I want to read and split large text file (near 3GB) to blocks with n symbols length. I was trying to read file and split using runes, but it takes a lot of memory.
func SplitSubN(s string, n int) []string {
sub := ""
subs := []string{}
runes := bytes.Runes([]byte(s))
l := len(runes)
for i, r := range runes {
sub = sub + string(r)
if (i+1)%n == 0 {
subs = append(subs, sub)
sub = ""
} else if (i + 1) == l {
subs = append(subs, sub)
}
}
return subs
}
I suppose it can be done in smarter way, like a phased reading of blocks of a certain length from file, but I don't know how to do it correctly.
Scan for rune start bytes and split based on that. This eliminates all allocations within the function except for the allocation of the result slice.

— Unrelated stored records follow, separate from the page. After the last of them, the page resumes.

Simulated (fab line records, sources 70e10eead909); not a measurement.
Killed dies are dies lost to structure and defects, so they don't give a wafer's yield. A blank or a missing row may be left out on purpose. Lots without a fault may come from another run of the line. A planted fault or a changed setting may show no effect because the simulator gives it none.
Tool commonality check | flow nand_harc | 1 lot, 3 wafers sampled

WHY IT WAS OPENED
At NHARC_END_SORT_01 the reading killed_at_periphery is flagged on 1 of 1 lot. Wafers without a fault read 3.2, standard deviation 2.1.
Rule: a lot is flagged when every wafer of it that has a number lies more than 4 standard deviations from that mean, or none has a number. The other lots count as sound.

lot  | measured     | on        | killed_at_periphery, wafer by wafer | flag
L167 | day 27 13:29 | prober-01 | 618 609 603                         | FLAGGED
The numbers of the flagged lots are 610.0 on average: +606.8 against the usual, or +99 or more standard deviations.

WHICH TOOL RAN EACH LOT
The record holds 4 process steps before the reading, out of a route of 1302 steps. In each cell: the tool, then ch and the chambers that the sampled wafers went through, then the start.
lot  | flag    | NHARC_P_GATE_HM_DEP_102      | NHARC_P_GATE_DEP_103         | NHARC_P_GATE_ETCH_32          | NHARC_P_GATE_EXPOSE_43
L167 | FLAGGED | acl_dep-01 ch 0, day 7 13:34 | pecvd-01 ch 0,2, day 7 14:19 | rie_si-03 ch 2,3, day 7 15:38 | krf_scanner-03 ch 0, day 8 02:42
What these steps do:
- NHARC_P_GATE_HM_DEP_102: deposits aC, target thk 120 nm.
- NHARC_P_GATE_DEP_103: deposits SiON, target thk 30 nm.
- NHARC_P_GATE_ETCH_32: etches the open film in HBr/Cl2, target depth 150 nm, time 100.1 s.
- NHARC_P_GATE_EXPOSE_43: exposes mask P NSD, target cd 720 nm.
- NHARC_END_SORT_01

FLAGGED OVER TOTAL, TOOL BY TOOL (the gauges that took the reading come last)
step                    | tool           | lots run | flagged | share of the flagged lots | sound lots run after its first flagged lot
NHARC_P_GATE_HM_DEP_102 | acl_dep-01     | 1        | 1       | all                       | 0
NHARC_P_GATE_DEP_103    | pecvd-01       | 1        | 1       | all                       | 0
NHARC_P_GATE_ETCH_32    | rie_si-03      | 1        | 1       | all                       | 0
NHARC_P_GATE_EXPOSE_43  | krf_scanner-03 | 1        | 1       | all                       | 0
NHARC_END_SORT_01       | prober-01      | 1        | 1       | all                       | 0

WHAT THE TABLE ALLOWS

func SplitSubN(s string, n int) []string {
if len(s) == 0 {
return nil
}
m := 0
i := 0
j := 1
var result []string
for ; j < len(s); j++ {
if utf8.RuneStart(s[j]) {
if (m+1)%n == 0 {
result = append(result, s[i:j])
i = j
}
m++
}
}
if j > i {
result = append(result, s[i:j])
}
return result
}
The API specified in the question requires that the application allocate memory when converting the []byte read from the file to a string. This allocation can be avoided by changing the function to work on bytes:
func SplitSubN(s []byte, n int) [][]byte {
if len(s) == 0 {
return nil
}
m := 0
i := 0
j := 1
var result [][]byte
for ; j < len(s); j++ {
if utf8.RuneStart(s[j]) {
if (m+1)%n == 0 {
result = append(result, s[i:j])
i = j
}
m++
}
}
if j > i {
result = append(result, s[i:j])
}
return result
}
Both of these functions require that the application slurp the entire file into memory. I assume that's OK because the function in the question does as well. If you only need to process one chunk at a time, then the above code be be adapted to scan as the file is read incrementally.
Actually, the most interesting part is not parsing chunk itself but rather handling characters overlapping.
For example, if you read from a file say in chunks of N
bytes but last multi-byte char is read partially (the remainder will be read in the next iteration).
Here is a solution that reads a text file by given chunks and handles characters overlapping in async manner:
package main
import (
"fmt"
"io"
"log"
"os"
"unicode/utf8"
)
func main() {
data, err := ReadInChunks("testfile", 1024*16)
competed := false
for ; !competed; {
select {
case next := <-data:
if next == nil {
competed = true
break
}
fmt.Printf(string(next))
case e := <-err:
if e != nil {
log.Fatalf("error: %s", e)
}
}
}
}
func ReadInChunks(path string, readChunkSize int) (data chan []rune, err chan error) {
var readChanel = make(chan []rune)
var errorChanel = make(chan error)
onDone := func() {
close(readChanel)
close(errorChanel)
}
onError := func(err error) {
errorChanel <- err
onDone()
}
go func() {
if _, err := os.Stat(path); os.IsNotExist(err) {
onError(fmt.Errorf("file [%s] does not exist", path))
return
}
f, err := os.Open(path)
if err != nil {
onError(err)
return
}
defer f.Close()
readBuf := make([]byte, readChunkSize)
reminder := 0
for {
read, err := f.Read(readBuf[reminder:])
if err == io.EOF {
onDone()
return
}
if err != nil {
onError(err)
}
runes, parsed := runes(readBuf[:reminder+read])
if reminder = readChunkSize - parsed; reminder > 0 {
copy(readBuf[:reminder], readBuf[readChunkSize-reminder:])
}
if len(runes) > 0 {
readChanel <- runes
}
}
}()
return readChanel, errorChanel
}
func runes(nextBuffer []byte) ([]rune, int) {
t := make([]rune, utf8.RuneCount(nextBuffer))
i := 0
var size = len(nextBuffer)
var read = 0
for len(nextBuffer) > 0 {
r, l := utf8.DecodeRune(nextBuffer)
runeLen := utf8.RuneLen(r)
if read+runeLen > size {
break
}
read += runeLen
t[i] = r
i++
nextBuffer = nextBuffer[l:]
}
return t[:i], read
}
It can be greatly simplified if the file is ACSII.
Alternativly, if you need to support unicode you can play aroud UTF-32 (which has fixed length) or UTF-16 (if you don't need to handle >2-bytes, you can treat it as fixed-size as well)